Antarctic ice sheet is more likely to remain stable if Paris climate agreement is met.
The Antarctic ice sheet is much less likely to become unstable and cause dramatic sea-level rise in upcoming centuries if the world follows policies that keep global warming below a key 2015 Paris climate agreement target, according to a Rutgers coauthored study.
But if global warming exceeds the target — 2 degrees Celsius (3.6 degrees Fahrenheit) — the risk of ice shelves around the ice sheet’s perimeter melting would increase significantly, and their collapse would trigger rapid Antarctic melting. That would result in at least 0.07 inches of global average sea-level rise a year in 2060 and beyond, according to the study publish in the journal Nature.
That’s faster than the average rate of sea-level rise over the past 120 years and, in vulnerable coastal places like downtown Annapolis, Maryland, has led to a dramatic increase in days of extreme flooding.
Global warming of 3 degrees Celsius (5.4 degrees Fahrenheit) could lead to catastrophic sea-level rise from Antarctic melting — an increase of at least 0.2 inches per year globally after 2060, on average.
“Ice-sheet collapse is irreversible over thousands of years, and if the Antarctic ice sheet becomes unstable it could continue to retreat for centuries,” said coauthor Daniel M. Gilford, a post-doctoral associate in the Rutgers Earth System Science & Policy Lab led by coauthor Robert E. Kopp, a professor in the Department of Earth and Planetary Sciences within the School of Arts and Sciences at Rutgers University-New Brunswick. “That’s regardless of whether emissions mitigation strategies such as removing carbon dioxide from the atmosphere are employed.”
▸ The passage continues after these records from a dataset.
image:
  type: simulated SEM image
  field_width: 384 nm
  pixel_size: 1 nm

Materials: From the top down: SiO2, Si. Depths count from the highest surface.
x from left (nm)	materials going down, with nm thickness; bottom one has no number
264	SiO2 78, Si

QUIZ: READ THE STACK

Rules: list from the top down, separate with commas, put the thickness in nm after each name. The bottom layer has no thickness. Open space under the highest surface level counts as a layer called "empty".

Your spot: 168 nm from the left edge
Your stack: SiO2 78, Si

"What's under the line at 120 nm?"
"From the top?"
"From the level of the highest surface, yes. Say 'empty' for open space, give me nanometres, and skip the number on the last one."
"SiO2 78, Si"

The Paris Agreement, achieved at a United Nations climate change conference, seeks to limit the negative impacts of global warming. Its goal is to keep the increase in global average temperature well below 2 degrees Celsius above pre-industrial levels, along with pursuing efforts to limit the increase to 1.5 degrees Celsius (2.7 degrees Fahrenheit). The signatories committed to eliminating global net carbon dioxide emissions in the second half of the 21st century.
Climate change from human activities is causing sea levels to rise, and projecting how Antarctica will contribute to this rise in a warmer climate is a difficult but critical challenge. How ice sheets might respond to warming is not well understood, and we don’t know what the ultimate global policy response to climate change will be. Greenland is losing ice at a faster rate than Antarctica, but Antarctica contains nearly eight times more ice above the ocean level, equivalent to 190 feet of global average sea-level rise, the study notes.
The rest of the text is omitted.